Run Trajectory Simulation

Generates plots and csv files for trajectory scenarios under the specified simulation parameters.

  1. Configure simulation parameters in 'simParameters.m'

    create new case or change 'caseno' to desired case to use its corresponding simulation parameters

    e.g.,

    caseno = 48
    
    ...
    
        case 048    % Full test track case at 1.0g with skis 10mm hover height without instantaneous braking
            mpod = 441.;                 % Total pod mass (kg)
            dt = 0.01;                   % time step (s)
            xf = 1250;                   % Target distance (m)
            xdotf = 0.01;                % Target final velocity at xf (m/s)
            gForce_pusher = 1.0;         % Pusher acceleration (g's)
            deltax_pusher_max = 487.68;  % Max push distance (max: 487.68m or 1600ft) (m)
            deltat_pusher = 10;          % Desired max push distance (max: 487.68m or 1600ft) (m)
            deltat_cruising = 5.2;         % Cruising time between pusher and deceleration phase (minimum 2s required) (s)
            brakegapNom = 2.5;           % Nominal brake gap during controlled braking phase (mm)
            deltax_dangerzone = 50;      % Distance between final target and end of track (DANGER ZONE!!!) (m)
            z_nom = 0.010;               % Nominal hover height (m) based on pod mass and 8 hover engines
            ski_option = false;          % Enables/disables addition of skis
            instant_braking = false;      % true = brakes reach nominal brakegap instantaneously
            PIDcontroller = false;       % true = brakes actuators use PID controller to adjust trajectory
    
            %%%% Pressure %%%%
            Ppsi = 0.4;              % Atmospheric air pressure inside SpaceX test tube (Psi)
            
            % Using ideal gas law, P = rho*R*T, solve for rho 
            P = 6894.76*Ppsi;           % Atmospheric air pressure inside SpaceX test tube (Pa)
            R = 287.05;                 % Ideal gas constant (J/(kg*K))
            T = 293.15;                 % Atmospheric air temperature inside SpaceX test tube (K)
            rho = P/(R*T);              % Air density inside SpaceX test tube(kg/m^3)
    
            %%%% Relative Error (eta is positive for under-estimated case; negative for over-estimated case)%%%%
            eta_aerodrag = 0.0;        % Estimated aerodynamic drag relative error
            eta_hoverdrag = 0.0;       % Estimated hover-engine drag relative error
            eta_brakedrag = 0.0;       % Estimated brake drag relative error
            eta_skidrag = 0.0;         % Estimated ski drag relative error
    
  2. Run 'Trajectory.m' to generate scenario

Run Trajectory Simulation (with controlled braking)

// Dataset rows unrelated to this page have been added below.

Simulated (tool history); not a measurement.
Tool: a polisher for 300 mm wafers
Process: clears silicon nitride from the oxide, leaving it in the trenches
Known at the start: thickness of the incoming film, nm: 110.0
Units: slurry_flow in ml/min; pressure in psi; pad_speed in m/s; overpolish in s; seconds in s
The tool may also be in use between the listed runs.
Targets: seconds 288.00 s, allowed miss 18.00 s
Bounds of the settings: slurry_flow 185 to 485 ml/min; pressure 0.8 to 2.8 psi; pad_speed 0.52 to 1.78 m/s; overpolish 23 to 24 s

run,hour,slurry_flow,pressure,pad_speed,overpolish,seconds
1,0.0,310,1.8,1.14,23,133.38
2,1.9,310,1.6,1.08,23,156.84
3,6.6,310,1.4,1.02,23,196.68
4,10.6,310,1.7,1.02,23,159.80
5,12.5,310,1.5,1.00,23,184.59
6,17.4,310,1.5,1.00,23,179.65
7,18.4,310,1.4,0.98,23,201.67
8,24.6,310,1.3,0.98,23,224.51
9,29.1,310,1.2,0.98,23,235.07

Simulates response dynamics of controlled braking algorithm under specified disturbances and/or relative error estimations in drag forces

  1. Generate Simulation Parameters and Setpoint Tables (Velocity & Position) from running 'simParameters.m' and 'Trajectory.m'

  2. Run 'GainScheduledPIDTuner.m' to generate Theoretical Gains linearized by breakpoint table

  3. Run 'GainScheduledPIDBrakingSystem.mdl' to visualize response dynamics

  4. Open 'Scope' to see response dynamics